List All News Articles
“Key Features of the Russian Style of Thinking” Discussed in EMU
Published Date: Wednesday, 16 March 2022
Eastern Mediterranean University Cyprus Policy Center (EMU CPC) and EMU Faculty of Business and Economics, Department of Political Science and International Relations organized a seminar titled “Key Features of Russian Style of Thinking: Continuity and Change". The opening speech of the seminar was delivered by the Chair of EMU Political Science and International Relations Department and CPC, Prof. Dr. Ahmet Sözen. In his speech, Prof. Dr. Sözen stated that the topic discussed and its timing are very appropriate considering the latest developments, including the Russian military operation in Ukraine. Prof. Dr. Sözen then introduced EMU Political Science and International Relations Department Research Assistant Dr. Vera Liubchak.
After receiving her PhD in Cultural Philosophy from Tomsk State University in Russia in 2010, she worked as an Associate Professor in the Department of History, Political Science and Cultural Studies at Novosibirsk State University in Russia until 2020. In addition to the features of the Russian way of thinking, Liubchak continues to work on peacekeeping issues. Dr. Liubchak has been pursuing her second doctorate studies at EMU Political Science and International Relations Department since 2020.
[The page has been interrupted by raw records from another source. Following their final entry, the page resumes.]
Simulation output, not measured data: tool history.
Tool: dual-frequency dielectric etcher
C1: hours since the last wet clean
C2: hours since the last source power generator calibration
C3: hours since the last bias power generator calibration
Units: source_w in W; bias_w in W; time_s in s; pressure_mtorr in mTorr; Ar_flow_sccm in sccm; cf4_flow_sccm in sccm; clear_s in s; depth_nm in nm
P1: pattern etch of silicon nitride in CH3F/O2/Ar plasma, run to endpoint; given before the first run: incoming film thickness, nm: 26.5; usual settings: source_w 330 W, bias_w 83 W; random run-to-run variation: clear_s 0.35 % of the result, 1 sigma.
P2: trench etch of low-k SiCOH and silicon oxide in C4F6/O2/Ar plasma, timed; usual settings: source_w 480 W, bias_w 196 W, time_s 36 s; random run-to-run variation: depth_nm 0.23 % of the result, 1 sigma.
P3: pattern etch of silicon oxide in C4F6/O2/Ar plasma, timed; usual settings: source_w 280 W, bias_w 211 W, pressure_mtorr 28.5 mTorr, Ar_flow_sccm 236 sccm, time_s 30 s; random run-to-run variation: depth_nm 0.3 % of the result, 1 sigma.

During her talk, Dr. Liubchak stated that the prevailing way of thinking in Russia has a great influence on the design and construction of Russian foreign policy, and that according to this way of thinking, features such as emotional perception of reality, superficiality against knowledge, fatalism, survival and cultural duality come to the fore. In this context, emphasizing that the boundaries between community and individuality are intertwined, Dr. Liubchak added that this is especially reflected as a lack of respect for personal privacy and freedom, and the effects of this are observed in the Russian foreign policy. Dr. Liubchak stated that the way of thinking that was active in the foreign policy of Tsarist Russia and the Soviet Union continues in today's Russian politics, and the lack of critical questioning in Russian culture and education system is observed as the underlying reason.